Do we need coding in our Canadian classrooms?
Apparently yes, and soon.
If our kids don’t get on that educational horse soon, they are going to find themselves well behind students from several other nations who are.
Listening to a technical education expert two weeks ago, what I heard were words to the effect that, while Canadian kids are learning how to use computer programs and apps, the kids in several other countries are learning how to build these programs and apps.
But can it be done in places like Saskatchewan where the education ministry is imposing financial cuts?
There have to be significant costs associated with continually upgrading hardware and software for our computerland programs.
What I heard was that coding challenges were being placed before kids as early as Grade 5, so it’s not just our high school programmers who have to start sweating.
What are the costs for getting our educators up to speed on coding lessons? It seems they have already fallen behind instructors in a few other countries already, so what would it take in terms of money and hours to bring them up to speed, and then keep them abreast of the thundering herd?
Then there are questions of fitting the coding programs into an already strained curriculum. Where could they be included unless the typical school day is going to be expanded?
Last time new curriculum items hit the education circuit, English and Literature classes took the hit. Where would the new sacrificial lambs be found? Or should our students start classes at 8 a.m. and go to 4 p.m.?
This is an area, in which I presume, the skill-building agendas are being updated every other week, along with the equipment needed to deliver the programs effectively. Gee, another challenge.
I think I failed Computer 101. I had to learn what I learned on the fly. There was nobody available to provide proper tutorials for those of us who were well past high school when the computerized era began in the late 1980s and then bloomed in the 1990s.
There were no formal instructions for those of us who were seat-of-the-pants students.
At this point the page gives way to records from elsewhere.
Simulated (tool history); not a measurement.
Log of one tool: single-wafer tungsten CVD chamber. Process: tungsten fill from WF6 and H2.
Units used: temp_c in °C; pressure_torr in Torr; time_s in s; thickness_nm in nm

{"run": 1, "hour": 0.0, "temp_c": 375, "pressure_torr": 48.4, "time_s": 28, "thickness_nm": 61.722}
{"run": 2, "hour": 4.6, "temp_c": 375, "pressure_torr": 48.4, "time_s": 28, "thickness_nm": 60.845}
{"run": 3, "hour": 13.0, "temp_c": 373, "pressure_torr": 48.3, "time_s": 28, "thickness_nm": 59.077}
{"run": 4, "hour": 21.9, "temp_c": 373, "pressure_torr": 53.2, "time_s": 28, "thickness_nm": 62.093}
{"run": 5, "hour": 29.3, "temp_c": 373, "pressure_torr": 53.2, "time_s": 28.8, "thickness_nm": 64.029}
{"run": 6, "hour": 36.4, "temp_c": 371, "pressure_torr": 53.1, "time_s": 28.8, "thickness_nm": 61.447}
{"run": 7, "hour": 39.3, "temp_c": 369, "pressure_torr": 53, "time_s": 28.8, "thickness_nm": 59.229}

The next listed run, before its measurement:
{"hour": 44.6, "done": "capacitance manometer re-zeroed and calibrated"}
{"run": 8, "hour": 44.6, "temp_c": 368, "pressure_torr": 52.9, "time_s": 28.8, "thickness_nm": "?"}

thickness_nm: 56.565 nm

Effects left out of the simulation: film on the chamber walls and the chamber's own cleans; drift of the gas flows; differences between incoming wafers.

We either picked it up by osmosis and by observing others who knew what they were doing, and asking a bunch of dumb questions that sometimes resulted in a bit of eye-rolling disbelief from the 25-year-olds who not only knew what to do on the keyboards, servers and screens, but also had mastered the jargon. In fact, our old “newspaper jargon” went out the window once the desktop, laptop and tablet gurus got hold of our industry and swept through it with new-look features that appeared suspiciously like the old-look features, only with new titles attached.
Of course the culture of writing and reporting changed too. No longer was it so important to get it right, just as long as you got it first. Thank goodness that ship was righted in time and social media hasn’t quite yet superseded the traditional world of reportage … but it’s coming.
Of course coding won’t be for everyone, just like calculus or the history of English literature isn’t for everyone in the classrooms of tomorrow.
But, it seems, it needs to be offered soon as a primary alternative within the structured school system, not just as an add-on for a well-trained teacher to offer to a few kids “after school” if they’re interested. It needs to be mainstream, it seems, or our Saskatchewan-made computer whiz kids of today will only be hired as assistants and coffee-retrievers for the computer wizards of tomorrow.